Sensor Calibration
Spaceborne/Airborne Sensor Calibration
Vicarious calibration is an important tool used to monitor temporal responsivity changes that may occur in spaceborne and airborne Earth-observing sensors. The term vicarious generally refers to calibration methodologies that are not onboard the sensor platform. It has been used successfully to monitor such satellite sensors as Landsat-5 TM, Landsat-7 ETM+, Landsat-8 OLI, ASTER, MODIS, MISR, Ikonos, Quickbird, Hyperion, ALI, and RapidEye, and airborne systems such as AVIRIS, MASTER, and MAS. Vicarious calibration is typically performed using ground-based methods, lunar irradiance measurements, and cross calibration with other well-understood sensors.
The reflectance-based approach is a ground-based method that has been used successfully since the 1980s by the Remote Sensing Group (RSG) at the University of Arizona. It involves measuring the surface reflectance and atmospheric properties at a ground test site during an overpass of the sensor under test. The measured surface and atmospheric properties are used in a radiative transfer code to predict the band-averaged top-of-atmosphere radiance for each spectral band. The results produced by the radiative transfer code are compared to the DNs (or spectral radiance values) extracted from the image produced by the sensor under test using image-processing software.
The surface BRF is measured using a portable spectroradiometer that measures reflected radiance from 350–2500 nm. The instrument is carried over the test site in a well-defined pattern. It views a reference panel at regular, well-defined intervals during the surface reflectance collection process. The ground BRF is determined by taking the ratio of DNs produced when viewing a panel versus viewing the ground. The spectral BRF of the panel is measured in the laboratory on a regular basis to monitor any changes that may have occurred. This also allows long-term changes in the panel to be monitored for future reference. Atmospheric transmission is the second input to the radiative transfer code, and must be measured before, during, and after sensor overpass.
Solar transmission is measured using an automated solar radiometer that has ten discreet spectral bands between 380 and 1030 nm. The output voltage is linearly related to the in-band solar irradiance, and is used to determine such atmospheric parameters as aerosol size distribution, water vapor, and columnar ozone. The top-of-atmosphere radiance measured by the sensor under test is modeled by RSG using a radiative transfer package based on a modified version of MODTRAN. It uses input parameters such as the illumination and viewing geometry, surface BRF, meteorological conditions, and atmospheric properties.

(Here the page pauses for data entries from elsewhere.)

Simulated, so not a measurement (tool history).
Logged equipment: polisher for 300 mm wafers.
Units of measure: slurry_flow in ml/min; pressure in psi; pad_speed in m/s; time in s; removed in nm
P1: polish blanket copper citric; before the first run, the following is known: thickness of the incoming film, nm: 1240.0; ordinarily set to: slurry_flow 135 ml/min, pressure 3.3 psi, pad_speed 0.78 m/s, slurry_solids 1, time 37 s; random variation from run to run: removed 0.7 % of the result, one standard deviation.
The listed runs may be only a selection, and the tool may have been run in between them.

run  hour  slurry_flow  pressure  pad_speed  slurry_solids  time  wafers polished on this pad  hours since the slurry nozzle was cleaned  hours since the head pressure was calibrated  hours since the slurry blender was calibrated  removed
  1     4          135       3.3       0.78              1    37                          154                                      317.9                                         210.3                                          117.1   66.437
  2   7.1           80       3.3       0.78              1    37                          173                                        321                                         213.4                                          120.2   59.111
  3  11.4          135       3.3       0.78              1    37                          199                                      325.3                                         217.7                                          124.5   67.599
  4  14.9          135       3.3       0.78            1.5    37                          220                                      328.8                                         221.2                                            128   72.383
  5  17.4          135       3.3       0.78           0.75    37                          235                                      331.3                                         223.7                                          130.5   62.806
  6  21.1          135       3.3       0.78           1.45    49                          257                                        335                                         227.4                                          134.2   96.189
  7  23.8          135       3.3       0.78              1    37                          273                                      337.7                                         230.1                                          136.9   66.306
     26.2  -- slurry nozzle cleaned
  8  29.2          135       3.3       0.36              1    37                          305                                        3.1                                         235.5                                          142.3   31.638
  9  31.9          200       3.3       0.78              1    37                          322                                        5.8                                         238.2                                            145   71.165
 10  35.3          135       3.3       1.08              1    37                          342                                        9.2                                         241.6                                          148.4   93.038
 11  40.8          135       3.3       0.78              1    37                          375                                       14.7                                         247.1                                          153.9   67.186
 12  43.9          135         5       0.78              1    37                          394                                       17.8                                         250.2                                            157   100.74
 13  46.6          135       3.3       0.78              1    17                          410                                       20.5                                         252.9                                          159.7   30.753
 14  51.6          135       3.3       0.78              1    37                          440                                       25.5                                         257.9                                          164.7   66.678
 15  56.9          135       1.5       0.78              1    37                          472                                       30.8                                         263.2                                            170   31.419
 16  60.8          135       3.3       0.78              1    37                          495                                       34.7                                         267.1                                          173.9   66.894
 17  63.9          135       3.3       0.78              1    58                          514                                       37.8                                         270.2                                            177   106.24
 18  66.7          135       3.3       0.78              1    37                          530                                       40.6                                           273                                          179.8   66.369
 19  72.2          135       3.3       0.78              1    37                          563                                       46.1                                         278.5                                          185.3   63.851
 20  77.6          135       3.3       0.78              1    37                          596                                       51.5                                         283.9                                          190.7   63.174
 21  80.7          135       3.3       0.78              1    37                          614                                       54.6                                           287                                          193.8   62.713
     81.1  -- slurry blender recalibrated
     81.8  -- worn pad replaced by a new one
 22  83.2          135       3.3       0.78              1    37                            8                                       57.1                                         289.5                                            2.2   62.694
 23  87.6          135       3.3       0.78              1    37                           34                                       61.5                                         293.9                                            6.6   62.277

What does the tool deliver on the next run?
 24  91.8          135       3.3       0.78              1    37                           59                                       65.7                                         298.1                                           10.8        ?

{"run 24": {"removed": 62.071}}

Laboratory Sensor Calibration
Laboratory calibrations are performed by the RSG both for validation of in-house instrumentation and also as a service for customer sensors, especially those built here at RSG. Generally speaking, these calibrations are radiance calibrations and they can be performed a few different ways. One method makes use of a NIST calibrated FEL lamp. This lamp is aligned at a well-known distance and the light is then reflected off of a known reflectance standard which is viewed by the radiometer at an angle of 45°. Using the calibration of the lamp, the radiance viewed by the sensor can be directly computed. An irradiance calibration is achieved similarly with the sensor directly viewing the lamp. Another method makes use of an integrating sphere as the radiance standard. These standards, however, must be characterized by a calibrated radiometer in order to predict the radiance output from the sphere. RSG has calibrated radiometers which can perform this prediction out to 2.5 μm.
There are many additional relevant measurements associated with these calibrations. Hyperspectral filter transmission, linearity testing, field of view measurement, and repeatability testing are a few of the necessary additional tests necessary to characterize an instrument and calculate an accurate calibration coefficient.